The collections module provides a deque() object that is like a list with faster appends and pops from the left side but slower lookups in the middle. These objects are well suited for implementing queues and breadth first tree searches:



In [26]:
from collections import deque
d = deque(["task1", "task2", "task3"])
d.append("task4")
print("Handling", d.popleft())

Handling task1


In [27]:
unsearched = deque([starting_node])
def breadth_first_search(unsearched):
    node = unsearched.popleft()
    for m in gen_moves(node):
        if is_goal(m):
            return m
        unsearched.append(m)

NameError: name 'starting_node' is not defined

In addition to alternative list implementations, the library also offers other tools such as the bisect module with functions for manipulating sorted lists:



In [29]:
import bisect
scores = [(100, 'perl'), (200, 'tcl'), (400, 'lua'), (500, 'python')]
bisect.insort(scores, (300, 'ruby'))
scores


[(100, 'perl'), (200, 'tcl'), (300, 'ruby'), (400, 'lua'), (500, 'python')]

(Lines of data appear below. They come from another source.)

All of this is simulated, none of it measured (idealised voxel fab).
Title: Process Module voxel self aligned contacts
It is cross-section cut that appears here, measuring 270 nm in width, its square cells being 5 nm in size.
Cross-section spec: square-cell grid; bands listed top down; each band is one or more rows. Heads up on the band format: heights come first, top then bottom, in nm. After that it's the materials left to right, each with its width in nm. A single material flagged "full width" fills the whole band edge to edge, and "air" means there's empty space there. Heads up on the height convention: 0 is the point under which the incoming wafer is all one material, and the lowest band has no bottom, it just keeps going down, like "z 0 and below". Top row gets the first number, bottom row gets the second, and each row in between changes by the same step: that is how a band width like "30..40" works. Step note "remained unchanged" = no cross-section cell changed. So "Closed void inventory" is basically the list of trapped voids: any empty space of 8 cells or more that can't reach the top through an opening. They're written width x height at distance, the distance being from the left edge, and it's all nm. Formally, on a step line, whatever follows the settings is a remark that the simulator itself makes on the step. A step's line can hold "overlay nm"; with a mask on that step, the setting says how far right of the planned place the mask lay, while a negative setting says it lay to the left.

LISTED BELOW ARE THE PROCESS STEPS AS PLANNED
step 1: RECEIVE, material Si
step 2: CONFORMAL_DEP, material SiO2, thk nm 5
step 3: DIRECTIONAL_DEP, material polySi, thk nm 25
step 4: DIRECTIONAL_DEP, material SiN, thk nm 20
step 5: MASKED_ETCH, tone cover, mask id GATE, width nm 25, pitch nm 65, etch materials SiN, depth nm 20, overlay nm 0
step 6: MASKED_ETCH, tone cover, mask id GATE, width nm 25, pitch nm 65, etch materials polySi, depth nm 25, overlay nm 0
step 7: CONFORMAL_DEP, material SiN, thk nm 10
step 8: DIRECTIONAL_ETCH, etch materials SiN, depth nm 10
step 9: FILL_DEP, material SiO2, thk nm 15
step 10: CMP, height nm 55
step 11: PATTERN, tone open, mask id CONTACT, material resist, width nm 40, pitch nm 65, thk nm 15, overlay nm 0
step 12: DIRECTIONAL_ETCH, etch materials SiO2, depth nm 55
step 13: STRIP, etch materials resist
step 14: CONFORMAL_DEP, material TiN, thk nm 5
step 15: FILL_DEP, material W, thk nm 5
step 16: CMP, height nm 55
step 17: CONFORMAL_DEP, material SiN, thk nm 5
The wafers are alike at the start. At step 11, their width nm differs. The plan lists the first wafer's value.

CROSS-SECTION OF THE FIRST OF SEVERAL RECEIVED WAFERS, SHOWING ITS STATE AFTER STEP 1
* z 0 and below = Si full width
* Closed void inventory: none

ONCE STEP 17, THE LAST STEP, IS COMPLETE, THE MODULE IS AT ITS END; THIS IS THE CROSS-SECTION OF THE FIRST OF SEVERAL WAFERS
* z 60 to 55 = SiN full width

The heapq module provides functions for implementing heaps based on regular lists. The lowest valued entry is always kept at position zero. This is useful for applications which repeatedly access the smallest element but do not want to run a full list sort:



In [30]:
from heapq import heapify, heappop, heappush
data = [1, 3, 5, 7, 9, 2, 4, 6, 8, 0]
heapify(data)                      # rearrange the list into heap order
heappush(data, -5)                 # add a new entry
[heappop(data) for i in range(3)]  # fetch the three smallest entries


[-5, 0, 1]

In [31]:
data

[2, 3, 4, 6, 9, 5, 8, 7]

# 11.8. Decimal Floating Point Arithmetic


The decimal module offers a Decimal datatype for decimal floating point arithmetic. Compared to the built-in float implementation of binary floating point, the class is especially helpful for:
- financial applications and other uses which require exact decimal representation,
- control over precision,
- control over rounding to meet legal or regulatory requirements,
- tracking of significant decimal places, or
- applications where the user expects the results to match calculations done by hand.

In [33]:
from decimal import *
round(Decimal('0.70') * Decimal('1.05'), 2)

Decimal('0.74')

In [32]:
round(.70 * 1.05, 2)

0.73

Decimal reproduces mathematics as done by hand and avoids issues that can arise when binary floating point cannot exactly represent decimal quantities. Exact representation enables the Decimal class to perform modulo calculations and equality tests that are unsuitable for binary floating point:

In [35]:
Decimal('1.00') % Decimal('.10')

Decimal('0.00')

In [36]:
1.00 % 0.10

0.09999999999999995

In [37]:
sum([Decimal('0.1')]*10) == Decimal('1.0')

True

In [38]:
sum([0.1]*10) == 1.0

False

In [39]:
getcontext().prec = 36
Decimal(1) / Decimal(7)

Decimal('0.142857142857142857142857142857142857')